National Oceanic and
Atmospheric Administration
United States Department of Commerce


FY 1992

Variations in the methanesulfonate to sulfate molar ratio in submicrometer marine aerosol particles over the South Pacific Ocean

Bates, T.S., J.A. Calhoun, and P.K. Quinn

J. Geophys. Res., 97(D9), 9859–9865, doi: 10.1029/92JD00411 (1992)
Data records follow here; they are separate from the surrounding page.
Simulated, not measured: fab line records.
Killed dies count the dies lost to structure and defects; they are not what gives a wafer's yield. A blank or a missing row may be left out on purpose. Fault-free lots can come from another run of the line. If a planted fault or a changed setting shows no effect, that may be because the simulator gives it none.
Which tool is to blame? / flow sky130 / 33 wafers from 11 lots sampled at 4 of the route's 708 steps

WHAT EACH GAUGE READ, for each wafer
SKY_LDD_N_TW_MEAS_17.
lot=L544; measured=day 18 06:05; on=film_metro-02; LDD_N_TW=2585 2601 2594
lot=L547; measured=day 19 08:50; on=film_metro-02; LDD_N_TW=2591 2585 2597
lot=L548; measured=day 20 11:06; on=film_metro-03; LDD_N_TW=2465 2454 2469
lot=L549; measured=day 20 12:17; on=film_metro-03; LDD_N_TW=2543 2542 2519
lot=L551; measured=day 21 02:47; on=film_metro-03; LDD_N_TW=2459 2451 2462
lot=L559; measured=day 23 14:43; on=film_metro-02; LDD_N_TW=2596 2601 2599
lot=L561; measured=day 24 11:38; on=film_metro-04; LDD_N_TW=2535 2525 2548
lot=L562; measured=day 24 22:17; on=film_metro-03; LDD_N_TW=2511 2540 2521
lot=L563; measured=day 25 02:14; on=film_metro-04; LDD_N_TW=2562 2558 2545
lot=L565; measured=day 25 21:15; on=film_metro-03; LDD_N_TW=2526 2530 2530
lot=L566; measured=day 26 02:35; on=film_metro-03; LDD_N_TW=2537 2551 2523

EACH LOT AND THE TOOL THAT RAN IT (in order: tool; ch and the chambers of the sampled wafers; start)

Seawater concentrations of dimethylsulfide (DMS) and atmospheric concentrations of DMS, sulfur dioxide, methanesulfonate (MSA), and non-sea-salt (nss) sulfate were measured over the eastern Pacific Ocean between 105° and 110°W from 20°N to 60°S during February and March 1989. Although the samples collected in the southern hemisphere appear to be of marine origin, no significant correlation was found between the latitudinal distributions of DMS, SO2, MSA, and nss SO4=. However, an inverse correlation (r2 = 0.87) was found between atmospheric temperature and the MSA to nss SO4= molar ratio in submicrometer aerosol particles with a decrease in temperature corresponding to an increase in the molar ratio. Although this trend is consistent with laboratory results indicating the favored production of MSA at lower temperatures, it is contrary to southern hemisphere baseline station data. This suggests either a decrease in the supply of DMS relative to nonmarine sources of nss SO4= at the baseline stations in winter or additional mechanisms that affect the relative production of MSA and nss SO4.